Neil Tennant (as himself), in full evening dress, is cycling by the beach at Clacton-on-Sea when he decides that he would like a postcard or two to send to his mother, so goes over to a shop selling some. The owner is an aggravated chap (Gareth Hunt) who takes the opportunity of the company to rant about the seedy type of person he sees arriving at the resort, saving particular bile for the politicians who take their mistresses there. Meanwhile, Chris Lowe (also playing himself) is in a boarding house being served a huge breakfast by the landlady (Barbara Windsor), but he cannot stand it anymore, tips the food over her and sets out to escape...
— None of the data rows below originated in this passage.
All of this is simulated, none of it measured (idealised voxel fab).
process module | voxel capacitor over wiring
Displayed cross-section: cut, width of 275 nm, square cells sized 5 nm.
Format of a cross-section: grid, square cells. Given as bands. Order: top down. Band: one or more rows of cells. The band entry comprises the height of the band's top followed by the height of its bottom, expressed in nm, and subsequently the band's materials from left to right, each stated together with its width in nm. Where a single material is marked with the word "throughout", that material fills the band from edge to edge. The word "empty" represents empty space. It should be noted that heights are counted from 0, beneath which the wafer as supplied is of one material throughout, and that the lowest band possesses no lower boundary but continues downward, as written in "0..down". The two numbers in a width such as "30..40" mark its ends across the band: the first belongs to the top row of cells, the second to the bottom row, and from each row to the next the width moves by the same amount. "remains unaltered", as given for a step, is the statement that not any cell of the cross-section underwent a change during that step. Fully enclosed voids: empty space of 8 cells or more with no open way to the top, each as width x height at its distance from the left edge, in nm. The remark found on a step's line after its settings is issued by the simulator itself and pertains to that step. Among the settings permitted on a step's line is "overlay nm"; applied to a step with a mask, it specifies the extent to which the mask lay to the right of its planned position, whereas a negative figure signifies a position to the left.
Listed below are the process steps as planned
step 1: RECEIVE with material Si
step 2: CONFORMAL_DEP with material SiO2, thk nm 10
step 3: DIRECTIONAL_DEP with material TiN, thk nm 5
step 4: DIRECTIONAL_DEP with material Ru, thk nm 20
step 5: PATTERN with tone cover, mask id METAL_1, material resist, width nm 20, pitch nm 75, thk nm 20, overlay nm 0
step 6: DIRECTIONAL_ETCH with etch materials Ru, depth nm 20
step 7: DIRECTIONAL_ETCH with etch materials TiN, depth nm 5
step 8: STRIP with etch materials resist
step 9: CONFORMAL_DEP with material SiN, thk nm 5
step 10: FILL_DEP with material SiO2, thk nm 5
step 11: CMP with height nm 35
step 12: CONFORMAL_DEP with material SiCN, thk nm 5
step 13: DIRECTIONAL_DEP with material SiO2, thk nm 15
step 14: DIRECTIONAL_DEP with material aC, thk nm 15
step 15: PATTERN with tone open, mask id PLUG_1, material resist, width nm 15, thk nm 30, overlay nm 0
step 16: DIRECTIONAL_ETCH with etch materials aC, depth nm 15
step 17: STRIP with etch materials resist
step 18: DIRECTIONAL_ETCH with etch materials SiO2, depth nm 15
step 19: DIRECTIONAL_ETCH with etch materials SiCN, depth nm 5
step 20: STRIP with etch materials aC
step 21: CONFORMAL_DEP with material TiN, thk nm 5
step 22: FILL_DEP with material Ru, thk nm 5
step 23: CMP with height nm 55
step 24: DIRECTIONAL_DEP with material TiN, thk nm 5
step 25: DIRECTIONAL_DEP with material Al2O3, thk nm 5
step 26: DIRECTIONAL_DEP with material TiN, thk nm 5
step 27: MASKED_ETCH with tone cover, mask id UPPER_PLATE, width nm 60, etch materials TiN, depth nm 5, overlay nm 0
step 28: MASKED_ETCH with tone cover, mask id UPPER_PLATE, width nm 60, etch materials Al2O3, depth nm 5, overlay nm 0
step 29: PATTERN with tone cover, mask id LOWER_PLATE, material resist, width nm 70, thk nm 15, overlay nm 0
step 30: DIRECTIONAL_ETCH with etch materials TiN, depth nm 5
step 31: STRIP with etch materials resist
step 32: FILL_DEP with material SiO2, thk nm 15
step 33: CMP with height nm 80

It Couldn't Happen Here was the first and only film to star The Pet Shop Boys, one of the best British pop bands to emerge from the eighties, and certainly one of the best singles bands of their era. What they were not, as apparent from their famously deadpan demeanour in their videos, was especially good at acting, so it seemed curious to build a film around their thespian talents when their true skills lay with making music. Evidently director Jack Bond, scripting with erstwhile T.V. production designer James Dillon, saw something in their screen presence that very few others did.
To make up for the duo's lack of personality, Bond cast some actors to make up for it, often in two roles, including Joss Ackland as a blind priest and Gareth Hunt as a practical joker ("Only a laugh, no harm done!") and ventriloquist. But perhaps the most significant star was Barbara Windsor, a minor icon in U.K. cinema for her Carry On films, who summed up the appropriation of recognisable British imagery which filled up the time and illustrated the songs. This was a kind of musical, for Neil and Chris are seen performing their material and there are dancers to accompany them, but it's the reflection of British clichés that made the most impact.
In fact, with a change of music It Couldn't Happen Here could just as easily have starred Morrissey, such is its love of these cultural representations of its native land. After a while it grows into self-parody, whether unwitting or deliberate, as the parade of seaside postcards, World War footage, or skinheads smashing up a telephone box looks as if Bond had assembled a list of whatever summed up the country and translated it onto film. Through all this the Pet Shop Boys travel in a kind of road movie, although their destination is never all that clear, even at the end (were they heading for one of their own concerts?).
There are hints of comedy in this, but not much that will have you rolling on the floor, as Hunt goes way over the top in an oddly apt manner, leaning towards a nightmare of society's conventions that presumably feels stifling to our two stars. There's a diversity of approach in the film that regards all these accoutrements as either quaint and something to be celebrated, or something oppressive and even sinister, with Ackland showing up later as a serial killer Neil and Chris pick up on the road one night, although mainly he tells terrible jokes (along with one lifted from a Steven Wright routine) even if he is wielding a collection of bladed instruments. Still, as pretentious as all this is, there's always the music to compensate, with the title song one of the band's most poignant and some of their hits such as It's a Sin and What Have I Done to Deserve This? (Windsor mimes the Dusty Springfield part) appearing. It's an oddity, but belongs to the long tradition of British acts making films. Not very good films, largely.